Harold Feld, who knows more about this in his little finger than 100 of the smartest little fingers you care to pile up, thinks AT&T’s “tepid expression of possible interest in a Frontline ‘E Block’ license” is big news, “on par with support from Senator John Kerry and Presidential candidate John Edwards.” Says Harold:

That looks pretty tame, until one considers the speaker and the context. In spectrum lobbying terms, this is roughly the equivalent of Iranian President Mahmoud Ahmadinejad saying that, under the right circumstances, he would accept an invitation to visit Israel and meet with Israeli Prime Minister Ehud Olmert.

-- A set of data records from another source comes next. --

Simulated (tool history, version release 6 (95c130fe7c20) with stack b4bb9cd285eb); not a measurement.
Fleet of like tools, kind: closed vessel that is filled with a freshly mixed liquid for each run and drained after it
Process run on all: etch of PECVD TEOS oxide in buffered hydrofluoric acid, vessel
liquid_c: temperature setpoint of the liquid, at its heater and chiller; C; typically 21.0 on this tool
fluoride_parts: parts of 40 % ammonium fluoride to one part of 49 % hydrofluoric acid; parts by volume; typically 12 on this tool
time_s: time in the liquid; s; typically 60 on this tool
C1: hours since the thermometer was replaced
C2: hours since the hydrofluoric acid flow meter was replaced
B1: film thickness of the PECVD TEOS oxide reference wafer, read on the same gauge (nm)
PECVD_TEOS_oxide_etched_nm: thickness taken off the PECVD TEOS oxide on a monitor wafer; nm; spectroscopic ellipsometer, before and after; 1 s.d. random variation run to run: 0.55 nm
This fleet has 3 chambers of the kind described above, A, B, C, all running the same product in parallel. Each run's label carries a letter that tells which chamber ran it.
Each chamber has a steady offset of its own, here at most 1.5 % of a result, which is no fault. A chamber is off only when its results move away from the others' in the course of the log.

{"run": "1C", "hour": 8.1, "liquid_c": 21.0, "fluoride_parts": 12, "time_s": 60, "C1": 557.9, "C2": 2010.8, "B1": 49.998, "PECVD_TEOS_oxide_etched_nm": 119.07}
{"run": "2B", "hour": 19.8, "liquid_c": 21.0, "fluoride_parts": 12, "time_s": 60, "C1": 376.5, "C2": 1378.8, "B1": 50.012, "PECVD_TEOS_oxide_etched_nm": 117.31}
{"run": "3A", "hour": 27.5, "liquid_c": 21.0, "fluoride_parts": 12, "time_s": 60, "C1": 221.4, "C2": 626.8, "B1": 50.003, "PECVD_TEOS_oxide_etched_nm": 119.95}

Frontline is bidding for some of the 700mH spectrum so it can act as a wholesaler, opening up the band to whatever businesses want to participate. This is a gazillion times preferable to selling it all to the incumbents who will continue to freeze out competitors and thus freeze out all innovations that are not theirs and that do not support their particular business model. AT&T now says it’d consider bidding for a spread of spectrum even if it were required to act as a wholesaler and open it up to all comers.

Harold speculates that AT&T sees this as a way of getting the national coverage it wants. It would rather have coverage at the price of openness than cede it to cable.


David Isenberg has created a transcript of the snippet available of John Kneuer — Bush policy guy — at Supernova. The bit David had available started immediately after I asked him the first question. Since he posted it, the entire video has gone up on the Supernova site.


Meanwhile, the Washington Post has run a scary op-ed opposing open access from two guys who have taken money from the the telecom trade association. I know two industry insiders who are going to be receiving some very expensive single malt whiskey from some powerful friends! [Tags: 700mh telecom net_neutrality john_kneuer supernova2007 supernova harold_feld at&t david_isenberg wapo]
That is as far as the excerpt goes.